Lil Bit Of Game Dev

And other things

View on GitHub
2 September 2023

AWS SSM Kinda Sucks (and that's okay)

by ashley

These are some of my discoveries while helping a company move from SSH to AWS SSM.

  1. Be Prepared
  2. Background
    1. ABAC-Based IAM
  3. Stop Using SSH
  4. Make Your Own Tooling
  5. Account Wide SSM Settings
  6. Use Tags For Permissions
    1. Problem: Sessions and Commands can’t be tagged
    2. Problem: Federated users don’t get a userid
  7. SSH over SSM kind of sucks
  8. Port Tunneling over SSM kind of sucks
  9. SCP over SSM also sucks
  10. Stop Using AWS-Managed Documents

Be Prepared

Warning! This post assumes you have some basic understanding of how to use SSM and what SSM Sessions, Commands, and Documents are.

If you are new to SSM, then I recommend doing the following to get acquainted with it before reading this post:

  1. Follow General SSM setup
  2. Follow Setting up SSM for EC2
  3. Spin up an ec2 instance, with IMDSv2 support
  4. Install SSM Agent 3.2.582 or later on that instance
    • this is necessary for DHMC.
  5. Install Session Manager Plugin for your AWS CLI locally
  6. Start a session to your ec2 instance
  7. Read up on Sessions, Commands, and Documents.

Background

We have a fleet of thousands of servers. SSH keys for every engineer are distributed to these servers based on the access they should have. We also have some scripts that remotely execute many SSH commands across many instances.

Outside of SSH, we manage permissions to AWS resources via AWS IAM. We generally follow least-privilege practices and use tags to automate access. Our engineers’ IAM users are federated through an AWS IdP like Okta.

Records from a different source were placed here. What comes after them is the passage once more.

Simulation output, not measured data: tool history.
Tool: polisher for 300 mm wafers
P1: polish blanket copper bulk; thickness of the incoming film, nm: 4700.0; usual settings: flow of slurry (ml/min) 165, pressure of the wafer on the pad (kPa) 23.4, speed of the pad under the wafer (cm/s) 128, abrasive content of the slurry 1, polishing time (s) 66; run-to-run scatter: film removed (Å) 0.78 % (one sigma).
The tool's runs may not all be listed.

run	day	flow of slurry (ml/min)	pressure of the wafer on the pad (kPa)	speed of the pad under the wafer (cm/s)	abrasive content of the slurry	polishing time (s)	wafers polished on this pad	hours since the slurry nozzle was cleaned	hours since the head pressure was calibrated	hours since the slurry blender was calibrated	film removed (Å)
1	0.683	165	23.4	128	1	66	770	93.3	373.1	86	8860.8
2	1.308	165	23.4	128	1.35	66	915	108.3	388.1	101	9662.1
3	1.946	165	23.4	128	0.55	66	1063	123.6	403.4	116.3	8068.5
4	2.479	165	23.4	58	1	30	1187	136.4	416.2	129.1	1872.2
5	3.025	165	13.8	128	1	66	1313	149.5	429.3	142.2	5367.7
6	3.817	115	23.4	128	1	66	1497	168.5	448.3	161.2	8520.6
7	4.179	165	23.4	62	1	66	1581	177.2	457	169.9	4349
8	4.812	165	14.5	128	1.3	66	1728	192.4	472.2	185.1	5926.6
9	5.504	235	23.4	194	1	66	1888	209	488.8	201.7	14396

These two authentication mechanisms are disparate and often at odds with each other. Users may not have privileges for some team’s resources through IAM, but their SSH key might be configured to propagate to those resources. This possibility alone is problematic.

ABAC-based IAM

In our case, every federated user can access roles tagged with a team Principal Tag. The team tag is a single string value indicating the team the role belongs to. When authenticated into that role, the user will generally have access to every AWS resource that the team owns.

Taggable resources are tagged by the teams that own them and additional teams that can access them. Most of our IAM policies for user roles have Condition rules for these tags. You’ll see an example of that later.

Stop Using SSH

SSH is difficult to administer at scale, especially in infrastructures with other systems providing IAM for access to resources. Instances shouldn’t be generally accessible to the internet. You usually must maintain additional infrastructure to facilitate SSH’ing into instances, such as internet-facing bastions or a VPN.

SSM Sessions are proxied through the AWS SSM service. No more port 22, no more internet-facing bastions, no more VPN-just-for-ssh.

If you already use SSH, with bastions in your infra, I recommend the following after fully switching over to SSM:

  1. Configure a “recovery” SSH key
    • ideally, this key is rotated regularly and after every use
  2. Configure a “recovery” bastion ASG (or your favourite auto-scaling service), and keep it at 0 scale
    • ideally, this would only ever be scaled out in response to the rare SSM outage
  3. Scale in all other bastions

Make Your Own Tooling

If you already have an internal CLI tool or a pool of internal scripts, I recommend adding common SSM operations.

As you’ll see later, whenever you want to forward a port from a host, you have to write something like this:

aws ssm start-session \
  --target i-abcd1234 \
  --document AWS-StartPortForwardingSession \
  --parameters 'portNumber=8080,localPortNumber=8080'

It’d be nice to have an alias or CLI tool that’s a bit more familiar, like:

start-session i-abcd1234 -L 8080:localhost:8080

Virtually every operation I describe below is made simpler by the tooling we maintain.

Account Wide SSM Settings

AWS automatically creates a document SSM-SessionManagerRunShell in every account. Allowing ssm:StartSession also implicitly grants access to this document.

Important! This document is implicitly invoked whenever a session is started via aws ssm start-session, but not when invoking ssm:StartSession.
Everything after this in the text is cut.